From: Christian Ebner <c.ebner@proxmox.com>
To: pbs-devel@lists.proxmox.com
Subject: [pbs-devel] [PATCH proxmox-backup v3 22/23] GC: fix deadlock for cache eviction and garbage collection
Date: Wed, 5 Nov 2025 13:22:32 +0100 [thread overview]
Message-ID: <20251105122233.439382-23-c.ebner@proxmox.com> (raw)
In-Reply-To: <20251105122233.439382-1-c.ebner@proxmox.com>
When inserting a chunk via the local datastore cache, first the
chunk is inserted into the chunk store and then into the in-memory
AsyncLruCache. If the cache capacity is reached, the AsycLruCache
will execute a callback on the evicted cache node, which in case of
the local datastore cache performs a clear chunk call. For this
codepath, the AsyncLruCache is guarded by locking a mutex to get
exclusive access on the cache, and then the chunk store mutex guard
is acquired for safe clearing of the chunk.
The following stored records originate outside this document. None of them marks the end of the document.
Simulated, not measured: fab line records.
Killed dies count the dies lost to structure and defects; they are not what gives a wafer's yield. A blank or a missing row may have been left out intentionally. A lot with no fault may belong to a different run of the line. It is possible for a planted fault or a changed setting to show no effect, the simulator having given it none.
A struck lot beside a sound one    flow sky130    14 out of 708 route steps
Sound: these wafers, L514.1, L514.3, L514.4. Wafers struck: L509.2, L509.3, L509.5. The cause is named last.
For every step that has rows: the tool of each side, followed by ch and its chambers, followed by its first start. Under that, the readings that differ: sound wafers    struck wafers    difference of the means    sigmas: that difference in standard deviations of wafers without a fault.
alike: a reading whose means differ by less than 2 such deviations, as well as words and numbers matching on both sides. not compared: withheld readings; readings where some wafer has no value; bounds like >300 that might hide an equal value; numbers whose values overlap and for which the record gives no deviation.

Garbage collection however tries the opposite if a chunk is no longer
present and should be cleaned up. It first guards the chunk store
mutex, only to then try and remove the chunk from the local chunk
store and the AsyncLruCache, the latter trying to guarantee
exclusive access by guarding its own mutex.
This therefore can result in a deadlock, further locking the whole
chunk store.
Fix this by guarding the chunk store within the remove_chunk() helper
method on the ChunkStore, not acquiring the lock in the garbage
collection itself for this code path (still guarded by the per-chunk
file lock). By this the order of locking is the same as on cache
eviction.
Reported-by: https://forum.proxmox.com/threads/174878/
Signed-off-by: Christian Ebner <c.ebner@proxmox.com>
---
changes since version 2:
- not present in previous version
pbs-datastore/src/chunk_store.rs | 16 ++++++++++------
pbs-datastore/src/datastore.rs | 1 -
pbs-datastore/src/local_datastore_lru_cache.rs | 3 ++-
3 files changed, 12 insertions(+), 8 deletions(-)
diff --git a/pbs-datastore/src/chunk_store.rs b/pbs-datastore/src/chunk_store.rs
index 305ce2316..234b5e8e7 100644
--- a/pbs-datastore/src/chunk_store.rs
+++ b/pbs-datastore/src/chunk_store.rs
@@ -434,6 +434,8 @@ impl ChunkStore {
nix::fcntl::AtFlags::AT_SYMLINK_NOFOLLOW,
) {
Ok(stat) if stat.st_atime < min_atime => {
+ // still protected by per-chunk file lock
+ drop(lock);
let _ = cache.remove(&digest);
return Ok(());
}
@@ -445,19 +447,20 @@ impl ChunkStore {
}
}
- unlinkat(Some(dirfd), filename, UnlinkatFlags::NoRemoveDir).map_err(
- |err| {
- format_err!(
+ let result =
+ unlinkat(Some(dirfd), filename, UnlinkatFlags::NoRemoveDir)
+ .map_err(|err| {
+ format_err!(
"unlinking chunk {filename:?} failed on store '{}' - {err}",
self.name,
)
- },
- )
+ });
+ drop(lock);
+ result
},
)?;
}
}
- drop(lock);
}
Ok(())
@@ -717,6 +720,7 @@ impl ChunkStore {
/// chunks by verifications and chunk inserts by backups.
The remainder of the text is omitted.